Proof Procedure

1- Oath :

Oath is a means of proof. If a murder was committed, but without witnesses of the crime, the kith and kin of the murdered could name a murderer but on oath. Fifty oaths had to be sworn in this case. If the accusers were fifty in number, each one of them had to make an oath, and if they were less in number, one could make more than one oath so that the fifty oaths could all be sworn. If fifty persons swore that a certain man was the culprit, this was enough to convict him as murderer. If they failed to make such an oath, the suspected person could make fifty oaths that he had not committed the crime, after which action he had to be acquitted.

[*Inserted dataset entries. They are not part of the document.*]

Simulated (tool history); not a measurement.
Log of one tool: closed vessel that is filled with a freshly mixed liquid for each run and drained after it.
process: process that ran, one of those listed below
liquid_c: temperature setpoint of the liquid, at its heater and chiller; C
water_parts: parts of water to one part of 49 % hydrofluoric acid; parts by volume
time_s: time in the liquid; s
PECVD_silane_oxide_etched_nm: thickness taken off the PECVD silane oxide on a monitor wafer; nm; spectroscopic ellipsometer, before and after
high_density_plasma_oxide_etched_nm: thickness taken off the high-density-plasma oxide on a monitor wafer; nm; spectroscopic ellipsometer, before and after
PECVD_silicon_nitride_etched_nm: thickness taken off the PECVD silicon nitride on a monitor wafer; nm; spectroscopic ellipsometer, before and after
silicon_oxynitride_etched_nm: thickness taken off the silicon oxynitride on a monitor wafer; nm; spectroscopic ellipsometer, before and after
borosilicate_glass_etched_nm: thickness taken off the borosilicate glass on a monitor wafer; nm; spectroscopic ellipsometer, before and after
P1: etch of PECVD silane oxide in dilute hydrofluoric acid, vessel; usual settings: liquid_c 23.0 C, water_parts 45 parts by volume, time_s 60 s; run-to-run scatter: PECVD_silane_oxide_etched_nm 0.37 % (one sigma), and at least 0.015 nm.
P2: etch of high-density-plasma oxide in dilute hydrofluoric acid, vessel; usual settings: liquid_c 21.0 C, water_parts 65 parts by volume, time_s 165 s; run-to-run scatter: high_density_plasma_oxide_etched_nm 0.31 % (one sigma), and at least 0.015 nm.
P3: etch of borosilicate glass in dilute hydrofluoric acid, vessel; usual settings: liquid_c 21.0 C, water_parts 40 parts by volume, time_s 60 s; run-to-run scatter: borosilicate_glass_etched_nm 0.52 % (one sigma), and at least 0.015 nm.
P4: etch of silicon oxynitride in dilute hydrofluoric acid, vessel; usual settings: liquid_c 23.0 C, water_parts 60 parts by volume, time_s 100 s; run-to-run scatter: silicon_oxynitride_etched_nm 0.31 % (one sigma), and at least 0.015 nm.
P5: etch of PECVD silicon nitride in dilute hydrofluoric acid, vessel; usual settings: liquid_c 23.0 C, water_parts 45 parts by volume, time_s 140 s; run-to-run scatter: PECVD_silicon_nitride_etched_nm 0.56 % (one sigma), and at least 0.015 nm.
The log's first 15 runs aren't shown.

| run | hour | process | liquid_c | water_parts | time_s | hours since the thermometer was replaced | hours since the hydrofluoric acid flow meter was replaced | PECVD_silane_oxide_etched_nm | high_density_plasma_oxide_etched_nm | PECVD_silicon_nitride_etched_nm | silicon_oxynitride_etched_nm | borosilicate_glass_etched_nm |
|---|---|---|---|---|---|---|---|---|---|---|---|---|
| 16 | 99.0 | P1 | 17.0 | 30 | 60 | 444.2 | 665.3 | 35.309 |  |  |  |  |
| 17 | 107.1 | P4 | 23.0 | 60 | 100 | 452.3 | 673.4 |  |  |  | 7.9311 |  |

Taking oath was practised before the advent of Islam, in the days of Ignorance. When Islam was introduced, the practice was approved and made lawful so that blood shed stopped and crime fought. If the criminal was not named under oath, more killings could have taken place. The Quran states that "whoever is slain unjustly, We have indeed given to his heir authority , but let him not exceed the limit in slaying . Surely he will be helped" [Surat Al-Isra' (The Ascension) 53.] "Authority" here was interpreted by the Prophet Muhammad as "oath" and in more than a saying, the Prophet had sanctioned the oath. When Abdullah Ibn Sahl was found killed in a well, the Prophet Muhammad asked his relatives to name the murderer under oath.

Jurisprudents are unanimously agreed to the legality of oath. Besides the four "Sunni" sects, Al-Zahiriyya and the “Shiites” are of the same view. But some jurists dismissed it as an evidence and mentioned in support to their view the order which was issued by Umar Ibn Abdel Aziz to his agents and judges that oath should not be accepted as evidence. Those who supported the unlawfulness of oath argued that it was contrary to religious dictates. Anyone who would name a murderer under oath was not required to have had really seen the murder. He could make the oath by suspicion and clues. To name a murderer by supposition was serious, and this was why Umar Ibn Abdel Aziz had rejected accusation of murder by oath. Al-Bukhari quoted Abou Qitabah as having reported that at a meeting with Umar Ibn Abdel Aziz, Umar asked him about evidence on oath. Abou Qilabah replied :

O, Leader of the Believers. Suppose that fifty dignitaries from among the Arabs and chieftains have given evidence that a certain man had committed adultery in Damascus, but without seeing him do the act, would you stone this man to death? " The Caliph said "No". Then Abou Qilabah said : "If fifty people gave evidence that a certain man had stolen something in Emessa , but without seeing him doing the act, would you cut off his hand?" The Emir said : "No". Abou Qilabab said : "Then how it could be that evidence by such people who had never seen a murderer at a remote place, because they were still living here, be accepted ?" Umar Ibn Abdel Aziz then decreed that if only two men had witnessed a murder, their witness would be accepted; but if fifty people gave evidence on a murder only by oath, their oath was to be rejected. However, it was appropriate to take into consideration the conviction by oath, because in such a case the blood of a murdered Muslim should not have been wasted. No Muslim blood had to be shed illegally. To the Imam Abou Hanifah, the legality of oath was based on the principle of the inability of the inhabitants of the locality in which the murdered was found to give suitable protection to the victim. Their responsibility in such a case was a civil liability.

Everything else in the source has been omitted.